Soft Bellman backups: \(Q(s,a)=r+\gamma\mathbb{E}_{s'}[V(s')]\), \(V(s)=\alpha\log\int \exp(Q(s,a)/\alpha)da\).
Soft Actor-Critic (SAC): off-policy, stochastic actor; critic matches soft Q, actor minimizes KL to Boltzmann \(\propto\exp((Q-\alpha\log\pi)/\alpha)\); temperature \(\alpha\) tuned to target entropy.
Provides intrinsic exploration and strong sample efficiency in continuous control; entropy plot below shows how higher temperature flattens the implied policy.

Preference-based RL & large models

RLHF/RLAIF pipeline: supervised fine-tune baseline model, learn reward model from preferences, optimize policy via PPO/GRPO with KL penalty to reference.
Objective \(\mathbb{E}[r_{\text{RM}}(y) - \beta\,\mathrm{KL}(\pi\|\pi_{\text{ref}})]\) ↔︎ probabilistic inference with KL regularization.
Critical for aligning large language models; relies on PPO/GRPO mechanics described above.

Practical heuristics & cross-links

Replay + target networks come from DQN and power DDPG/TD3/SAC.
Advantage baselines (A2C/GAE) inherit variance-reduction lemmas from variational inference.
Trust-region/clipping echo KL-constrained optimization in VI.
Entropy bonuses tie back to max-entropy active learning and variational inference.

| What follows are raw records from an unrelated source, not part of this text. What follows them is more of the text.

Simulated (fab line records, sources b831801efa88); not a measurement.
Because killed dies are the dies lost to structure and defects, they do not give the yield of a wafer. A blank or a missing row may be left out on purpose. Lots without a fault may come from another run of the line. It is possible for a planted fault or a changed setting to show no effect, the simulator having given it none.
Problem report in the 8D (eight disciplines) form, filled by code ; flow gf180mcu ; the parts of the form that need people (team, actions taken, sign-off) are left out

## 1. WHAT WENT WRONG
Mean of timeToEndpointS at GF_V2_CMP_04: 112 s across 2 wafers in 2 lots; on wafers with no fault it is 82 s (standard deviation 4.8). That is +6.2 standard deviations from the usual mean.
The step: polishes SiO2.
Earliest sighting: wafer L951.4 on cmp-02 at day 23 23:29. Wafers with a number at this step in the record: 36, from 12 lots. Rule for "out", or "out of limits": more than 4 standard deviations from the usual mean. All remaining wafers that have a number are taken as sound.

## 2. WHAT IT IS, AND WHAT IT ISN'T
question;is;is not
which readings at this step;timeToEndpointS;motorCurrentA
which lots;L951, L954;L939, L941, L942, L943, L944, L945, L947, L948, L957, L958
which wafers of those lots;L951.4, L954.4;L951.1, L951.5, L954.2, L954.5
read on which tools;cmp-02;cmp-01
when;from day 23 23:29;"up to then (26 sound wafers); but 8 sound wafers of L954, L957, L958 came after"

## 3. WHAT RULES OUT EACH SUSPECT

Every deep RL algorithm is some combination of: replay, target networks, advantage estimates, trust-region regularization, and entropy bonuses. Keep these primitives handy.

Model-based Reinforcement Learning

Overview

Final piece: learn a “world model”, plan through it, and fold epistemic uncertainty into exploration and safety.

Figure 42: Illustration of planning with epistemic uncertainty and Monte Carlo sampling. The agent considers \(m\) alternative ``worlds’’. Within each world, it plans a sequence of actions over a finite time horizon. Then, the agent averages all optimal initial actions from all worlds. Crucially, each world by itself is . That is, its transition model (i.e., the aleatoric uncertainty of the model) is constant.

Outer loop recap

Collect experience with current policy \(\pi\) (real environment).
Learn dynamics \(f_\theta(x,a)\approx p(x'\mid x,a)\) and reward model \(r_\theta(x,a)\) (a.k.a. world model).
Plan/improve policy using the learned model (MPC, trajectory optimization, policy optimization in imagination).
Repeat until convergence or performance threshold.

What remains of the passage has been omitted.